A few suggestions from a brand new player of the genre

Hi people, I hope you are doing well today.

I am writing to drop a few comments about the game as well as input some suggestions that might improve game-play.

I am a new player of the Democracy series, and have never played Democracy 1, 2 and 3. The game is fun for me for the first day, but the fun slowly diminishes. If you ask me, I would say this is slightly disappointing, but I do feel the game offers a great idea of gameplay and is quite unique in its theme.

These are the problems that I feel when playing as a new player.

  1. It feels like the game is more like the playing as the “executive branch of a democracy.” It seems like you have the power to pass laws and policies whenever you have the political capital. But it is not exactly like this in reality, is it? When the democrats, for example, want to introduce universal healthcare, they need to pass bills in the congress. They need to address the Republicans’ opposition and perhaps need to pass a few legislation that the Republicans want in exchange. The fact that the legislative branch is non-existent confounds me in a game called “Democracy,” which should include a separation of power that the player needs to navigate through. Also, the court is also non-existent. When I impose tougher gun laws, it is likely that I would be challenged in the court through judicial review in the US. But in this game, I can just take away this fundamental rights of the Americans by adjusting the slider. I just feel the game, as it is now, lacks these elements that are so core to how we understand democracy.

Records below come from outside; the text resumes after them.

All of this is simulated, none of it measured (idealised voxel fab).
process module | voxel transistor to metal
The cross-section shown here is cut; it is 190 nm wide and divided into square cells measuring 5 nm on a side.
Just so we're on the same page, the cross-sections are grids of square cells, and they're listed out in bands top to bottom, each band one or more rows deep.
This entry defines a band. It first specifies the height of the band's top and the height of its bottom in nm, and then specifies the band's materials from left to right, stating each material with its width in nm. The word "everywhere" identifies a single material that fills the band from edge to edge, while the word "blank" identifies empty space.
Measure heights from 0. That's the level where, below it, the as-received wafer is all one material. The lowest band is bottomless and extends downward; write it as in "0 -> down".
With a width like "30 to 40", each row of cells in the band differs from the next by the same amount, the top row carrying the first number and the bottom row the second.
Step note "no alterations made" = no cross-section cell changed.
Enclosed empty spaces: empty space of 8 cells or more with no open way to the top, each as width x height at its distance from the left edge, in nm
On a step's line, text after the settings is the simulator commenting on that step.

  2. I played both Britain and the US. One of the biggest disappointment is that I feel no difference when playing the two countries. Yes, these two countries have different starting problems to solve and different political systems in the game(for example, the British have unlimited terms). But I feel like, other than these, the game offers little variations for both countries. The British monarchy is basically non-existent. I am sure that the British parliamentary system is different and has different favor than the American Congress system. Yet, I do not feel any nuances being accounted for in the game. I feel like I am just playing the same country. The difference is just that I start with different social and economic and health problems.

  3. Elections feel too easy for me. I have won by 100%, which is never possible in reality. As a outsider of this game, this is quite confounding for me as well.

Because the game lacks the depths and variabilities that I mentioned above, I quickly get bored to it as a new player, even though I was so thrilled to try this game on. I hope these help provide a perspective as a new member of your community.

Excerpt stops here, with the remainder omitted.